I often hear bandied about the "fact" that there are $600-700 trillion dollars in derivative contracts that are supposedly going to make the whole economy go boom and have us all selling pencils to each other for a nickel apiece like the stories my grandfather told me about the Great Depression (q.v. last month's history paper.) What's interesting is how they arrive at this figure; whenever an asset is packaged into a derivative, it is booked at its full value each time it is divided. One begins to see where this can be a problem.
Consider an asset worth $1 million (a mortgage on a San Francisco house, let's say.) Now for a rather extreme example, we're going to chop it into a million pieces and package it into as many derivative contracts. What's the book value of the asset in total?
If you guessed "$1 on each contract for a total of a million bucks", you're good at math and bad at investment banking. The correct answer is $1 trillion. The original million dollars times a million contracts into which it has been stuffed. Now here's the fun part. Do this enough times with enough assets and you quickly begin to see where $14 trillion (the US gross domestic product) or even better, $60 trillion (the GDP of the entire world) can be inflated into $700 trillion and used by journalists to scare the holy hell out of people. You also begin to see where it is not possible to have real assets valued at $700 trillion to the point where they can somehow crash and require the world to boil stones for soup for half a century to get even.
This in turn provides an interesting thought experiment. If in fact this is the "new math", then how do we teach our children to be prepared for careers in the seven-figure-salary world of finance? We want them to be successful, right? So here's how I propose we rewrite second-grade math textbooks to prepare American schoolchildren to be successful in the new global market. I'll provide the first problem for our hypothetical seven-year-old's homework assignment.

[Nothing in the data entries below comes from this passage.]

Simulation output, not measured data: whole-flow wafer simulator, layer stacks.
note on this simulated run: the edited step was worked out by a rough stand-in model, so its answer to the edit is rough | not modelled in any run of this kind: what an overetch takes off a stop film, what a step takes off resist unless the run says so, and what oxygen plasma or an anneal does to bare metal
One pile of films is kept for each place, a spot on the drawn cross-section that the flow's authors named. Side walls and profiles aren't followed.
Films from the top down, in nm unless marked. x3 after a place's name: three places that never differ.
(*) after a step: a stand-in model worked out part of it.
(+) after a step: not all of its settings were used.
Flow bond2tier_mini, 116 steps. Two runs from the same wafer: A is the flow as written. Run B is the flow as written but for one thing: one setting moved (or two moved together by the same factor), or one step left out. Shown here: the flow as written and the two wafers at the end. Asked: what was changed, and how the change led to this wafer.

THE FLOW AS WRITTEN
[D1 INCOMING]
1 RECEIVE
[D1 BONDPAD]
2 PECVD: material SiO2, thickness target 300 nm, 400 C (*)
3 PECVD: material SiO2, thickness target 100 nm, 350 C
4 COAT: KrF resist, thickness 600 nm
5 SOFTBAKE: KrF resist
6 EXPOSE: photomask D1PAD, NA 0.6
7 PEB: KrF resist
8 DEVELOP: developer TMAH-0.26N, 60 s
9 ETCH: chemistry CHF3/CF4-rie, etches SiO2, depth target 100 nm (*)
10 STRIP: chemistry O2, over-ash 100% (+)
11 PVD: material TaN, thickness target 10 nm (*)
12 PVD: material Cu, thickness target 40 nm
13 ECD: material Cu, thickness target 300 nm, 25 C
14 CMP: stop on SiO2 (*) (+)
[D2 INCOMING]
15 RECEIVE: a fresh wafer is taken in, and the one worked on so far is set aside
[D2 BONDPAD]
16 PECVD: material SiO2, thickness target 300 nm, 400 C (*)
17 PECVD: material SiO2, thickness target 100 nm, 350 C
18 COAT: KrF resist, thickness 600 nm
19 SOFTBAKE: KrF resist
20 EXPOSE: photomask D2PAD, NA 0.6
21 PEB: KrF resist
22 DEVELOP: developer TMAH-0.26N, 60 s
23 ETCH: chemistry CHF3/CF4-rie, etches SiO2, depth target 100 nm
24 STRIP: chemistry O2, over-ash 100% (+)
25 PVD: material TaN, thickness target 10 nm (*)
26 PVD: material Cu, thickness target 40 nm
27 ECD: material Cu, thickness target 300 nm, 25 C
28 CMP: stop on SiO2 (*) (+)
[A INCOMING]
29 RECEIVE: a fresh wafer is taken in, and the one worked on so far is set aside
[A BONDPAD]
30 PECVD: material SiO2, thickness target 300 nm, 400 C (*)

"Johnny has six apples. His teacher told him that he has to share them equally between all of his friends. Kamryn, Kaylynn, DaMarcus, Madysyn, and Emyly all want an apple. How many apples must Johnny give to each of his friends and still have a share for himself?"
Wrong answer: One apple.
Correct answer: 1,296 apples. See, Johnny went to the Chicago Mercantile Exchange and created six derivatives, each with an apple from his original stash. The book value of the original asset on each derivative was six apples and there were six derivatives (6x6=36). Then those derivatives were themselves packaged into equal-sized chunks in secondary-market derivatives trading in New York, and since Johnny was able to find 36 buyers less amount paid to lobbyists so the government would be snowed into thinking this was kosher, he got 36:1 leverage, which is still a safer deal than anything Lehman Brothers had on the market before September 15, 2008. And since the five oddly-named children listed above can't possibly eat that many apples, there's no reason for Johnny to try and cash out those derivatives; after all, the apple market can't possibly go down, can it?
And this, friends, is why you should never, EVER trust a business major. Myself included.